Banking ‘ring fence’: Brits seek radical financial reform

Banking ‘ring fence’: Brits seek radical financial reform

​Britain is set to pass a bill that will separate risky investment and retail banking, protecting lenders from multibillion dollar investment banking losses. Experts fear, if the deal is approved Monday, it’ll be the end of “free" retail banking.

The Banking Reform Bill is a response to the critical flaws in the UK financial system exposed by the 2008 financial collapse, and the 2008 Libor scandal.

‘Fenced’ banks will no longer be able to offer clients certain derivative products and trade financial services that are deemed ‘too risky’ by the legislation. Retail and investment banking operations will be split, to prevent such gambling, but some worry it could spell the end of ‘free banking’.

A report by the Policy Exchange think tank, led by Lord Finkelstein, a close ally of Chancellor George Osborne, warns against the consequences of the new reforms.

“Enforcing a rigid ring fence around UK banking activities risks creating a swathe of unintended consequences including further closures of high street branches and even the end of 'free’ banking,” the report said.

The Independent Commission on Banking, a five member body led by Oxford economist Sir John Vickers, has been investigating British banks to prevent a repeat of the financial crash of 2008. This group also plans on carrying out an independent “effectiveness” review of financial institutions.
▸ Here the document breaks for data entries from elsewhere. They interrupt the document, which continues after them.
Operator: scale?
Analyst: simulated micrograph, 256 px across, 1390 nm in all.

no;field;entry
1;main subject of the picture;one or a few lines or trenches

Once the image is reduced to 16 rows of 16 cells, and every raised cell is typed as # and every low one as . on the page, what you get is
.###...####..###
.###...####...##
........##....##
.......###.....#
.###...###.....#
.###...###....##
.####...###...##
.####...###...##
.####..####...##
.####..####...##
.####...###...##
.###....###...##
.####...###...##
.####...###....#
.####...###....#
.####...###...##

The Prudential Regulation Authority (PRA), Britain’s financial regulatory watchdog, will hold yearly meetings with auditors of firms deemed crucial to stability in the UK banking sector

Last week, the US passed the similar Volcker rule which is in place to protect America from a similar debacle to the so-called 'London Whale', when JPMorgan’s speculative bets resulted in a $6.2 billion loss in 2012.